On May 22, I'll giving a keynote address at the D Conference, The Last Thing D Needs. That'll take place in Meno Park, CA. I'm deliberately publishing no description of this talk, because I'd like to maintain the air of mystery engendered by the organizers' asking me to give a talk at conference on a programming language other than the one I'm normally associated with :-)

On June 4, I'll be giving four talks in Oslo at the Norwegian Developers Conference. They're introducing a C++ track this year, and two of my talks will be part of that: Effective Modern C++ and C++ Type Deduction and Why You Care. Of the other two, one will be on interface design (Better Software--No Matter What: The Most Important Design Guideline), and the other will be on performance (CPU Caches and Why You Care).

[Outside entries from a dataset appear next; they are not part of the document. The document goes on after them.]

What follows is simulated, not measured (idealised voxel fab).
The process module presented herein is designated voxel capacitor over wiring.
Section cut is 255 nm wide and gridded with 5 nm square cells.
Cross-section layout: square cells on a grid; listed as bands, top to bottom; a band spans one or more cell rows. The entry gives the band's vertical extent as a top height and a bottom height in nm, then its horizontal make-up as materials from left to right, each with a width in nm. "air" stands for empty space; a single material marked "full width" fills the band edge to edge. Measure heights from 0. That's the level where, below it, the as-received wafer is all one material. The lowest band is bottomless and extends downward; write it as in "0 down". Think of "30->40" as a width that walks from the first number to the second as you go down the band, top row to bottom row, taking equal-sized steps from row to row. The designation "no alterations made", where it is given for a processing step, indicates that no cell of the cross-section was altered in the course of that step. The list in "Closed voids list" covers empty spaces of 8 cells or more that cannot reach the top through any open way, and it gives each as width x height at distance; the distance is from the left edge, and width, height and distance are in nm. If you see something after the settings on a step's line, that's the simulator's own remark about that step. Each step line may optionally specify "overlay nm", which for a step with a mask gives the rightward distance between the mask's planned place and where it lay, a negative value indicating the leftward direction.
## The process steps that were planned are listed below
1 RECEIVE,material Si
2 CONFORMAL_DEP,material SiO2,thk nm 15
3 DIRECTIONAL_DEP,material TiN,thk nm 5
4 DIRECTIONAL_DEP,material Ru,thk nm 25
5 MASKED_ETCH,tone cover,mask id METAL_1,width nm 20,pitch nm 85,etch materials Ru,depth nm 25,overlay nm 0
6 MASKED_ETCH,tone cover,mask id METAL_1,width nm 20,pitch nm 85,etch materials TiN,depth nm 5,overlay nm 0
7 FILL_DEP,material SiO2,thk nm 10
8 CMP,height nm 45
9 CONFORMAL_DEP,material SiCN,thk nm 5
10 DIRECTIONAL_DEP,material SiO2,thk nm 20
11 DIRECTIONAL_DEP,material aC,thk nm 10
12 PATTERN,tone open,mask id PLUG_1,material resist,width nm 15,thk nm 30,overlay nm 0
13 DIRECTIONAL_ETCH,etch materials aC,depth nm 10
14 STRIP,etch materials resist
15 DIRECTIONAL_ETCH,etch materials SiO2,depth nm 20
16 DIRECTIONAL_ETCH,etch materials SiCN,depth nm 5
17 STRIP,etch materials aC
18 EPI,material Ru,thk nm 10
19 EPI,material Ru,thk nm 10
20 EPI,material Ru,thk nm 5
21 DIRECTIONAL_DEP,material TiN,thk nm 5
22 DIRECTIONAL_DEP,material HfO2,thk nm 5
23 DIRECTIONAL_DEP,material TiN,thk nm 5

On September 17, I'll again present CPU Caches and Why You Care, this time in Bala Cynwyd, PA (near Philadelphia). That will be an evening presentation sponsored by Susquehanna International Group.

On October 7-8, I'll be doing a two-day seminar in London for Learning Connexions on material taken from the book I'm currently working on. The seminar is Effective C++11/14 Programming.


There are other presentations in the planning stages, so there will be more to come. To keep in the loop, stay tuned to this blog or do a periodic fly-by of my Upcoming Talks page.

I hope to see you at one or more of these presentations.

Scott

Thursday, March 13, 2014

A Concern about the Rule of Zero

The Rule of Zero, coined, as far as I know, by R. Martinho Fernandes in this blog post, is:
Classes that have custom destructors, copy/move constructors or copy/move assignment operators should deal exclusively with ownership. Other classes should not have custom destructors, copy/move constructors or copy/move assignment operators.
By "not have," Martinho really means "not declare", because all classes have destructors, one way or another, and the blog post makes clear that Martinho expects a non-resource-handling class to have the copying and moving behavior exhibited by its data members (and hence to have the corresponding functions, assuming such functionality is employed). If we revise the wording of the rule in accord with s/have/declare/g, we get:
Classes that declare custom destructors, copy/move constructors or copy/move assignment operators should deal exclusively with ownership. Other classes should not declare custom destructors, copy/move constructors or copy/move assignment operators.
This advice makes me a bit uncomfortable.

In concept, it's great. Morally, I'm on board. I agree that classes that don't manage resources should be designed so that the compiler-generated functions for copying, moving, and destruction do the right things. I'm just not sure that taking advantage of that by not declaring any of these functions is a good idea.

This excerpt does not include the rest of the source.